Without a well-documented history, surfing arguably loses the substance, which underpins the subculture. The Encyclopedia of Surfing and its affiliate sites are undeniably an invaluable resource for surfers. To continue improving and updating the sites, Warshaw is calling on readers to subscribe and pledge three bucks a month for what he suggests will be . . . “. Words by the million, video clips from here to Hollywood Boulevard, endless surf pix—22K on my hard drive and counting. No ads. No ads!”
Below, Matt discusses why he loves the gig he created for himself.
Why do we need a surfing encyclopaedia?
It isn’t essential. For millennia, we somehow managed without a surfing encyclopaedia or a surfing history. But if we agree, and I hope we do, that there is something of value in our collective past—stories, knowledge, entertainment—then you’d want a place to store that past, and you’d want be able to access it. So . . . encyclopedia website. And a history website.
Does it help give us legitimacy as a subculture? Or at least some definite pillars upon which to base our subculture?
It does. We seek order, all of us, and again it’s not going to affect your day-to-day, but at some point you want to know who put a fin on a board for the first time, or what year MP was born, or if Pat Curren is related to Tom Curren, or if Dewey Weber really had webbed feet.
Was there a light bulb, ‘I’m going to make an encyclopaedia moment’ or did you have a naturally enquiring mind and it just evolved.
I don’t have a naturally enquiring mind at all. But I do love a big project, the bigger the better, just cause the further I get into something, the more I develop little tricks and systems to make the thing work better and more efficiently. Or I’ll put it another way. Anything new, the smallest magazine article or household chore or a surf break I’ve never ridden—if it’s new to me, I kinda freeze up. Then the more I do it, the more relaxed I get, and I start seeing ways to do it better. The Encyclopedia began as a book in 2000. I’m 17 years into the project, and still finding ways to improve it, streamline it. I don’t know. Probably all I’m doing is self-soothing my OCD.
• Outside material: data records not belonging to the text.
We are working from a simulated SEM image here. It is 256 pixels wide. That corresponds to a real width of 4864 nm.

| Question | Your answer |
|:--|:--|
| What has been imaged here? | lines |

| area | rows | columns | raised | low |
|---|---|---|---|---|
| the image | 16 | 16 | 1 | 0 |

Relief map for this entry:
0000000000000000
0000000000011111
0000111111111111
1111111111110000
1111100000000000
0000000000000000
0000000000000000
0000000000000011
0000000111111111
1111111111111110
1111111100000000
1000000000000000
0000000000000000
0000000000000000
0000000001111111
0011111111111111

In pursuit of the truth do you ever fear you will destroy some of the mythology, which permeates surf culture? Or do you enjoy slaying the sacred cows?
Chop down a myth and replace it with a better, deeper, funnier truth. That’s not a mission statement, but it often works out that way.
What does the research involve?
A good part of my day is spent scanning old surf mag photos, converting VSH tapes to MP4s, key-wording surf movies. Just incredibly tedious and mundane shit, but necessary if you think that the stuff is worth saving. You digitize and catalogue those photos, cause if not gone forever. Some day, somewhere, somebody’s gonna want to see Water Slaughter and I’ve it covered.
Are there certain unresolved cases that keep you up at night? Ongoing research projects?
Gabe Medina’s stigmata wounds after the Glenn Hall interference call at Snapper in 2015—we need to look further into that.
Any examples of where you have perhaps uncovered some uncomfortable truths? Any heat from surfers or the like?
Reno Abellira, my childhood hero, unloaded on me recently. That hurt. But no, as a rule, surfers who turn up in either the Encyclopedia or History are incredibly appreciative that the projects exist. They built the sport. They created a culture. Their achievements deserve recognition.
What remains some of surfing’s most contentious issues?
Wavepools, Pro surfing, Jack Robinson’s bangs, in that order.
What’s fun about the Aus’ research? Got a favourite Australian or Down Under moment?
The speed with which Aussie surfers went from toothpick-riding lifeguards, to world-beaters. Six short years. In ’56, the Aussies are total surf-rubes. In ’62 Midget wins the Makaha contest, and it’s lights out, here are your new high performance surfing kings, now and forever.
Surfing has a rich tapestry of compelling characters. Is this part of the attraction? Who are some of your favourite individuals to write about?
Dale Velzy is my favourite. Surfer, shaper, cowboy, biker. Half-pint of whisky in his pocket, always. Ladies man for the ages. A good-looking mom walks into Velzy’s shop to buy a board for her kid for Christmas, she’s eyeballing one in the racks, Dale walks up, touch her elbow, lean close and says, “This here’s a good-riding son of a bitch, ma’am.” Biggest boardmaker in America in the mid-‘50s. Never paid his taxes and the whole operation blew up. The Velzy stories are endless, and as far as I know all true.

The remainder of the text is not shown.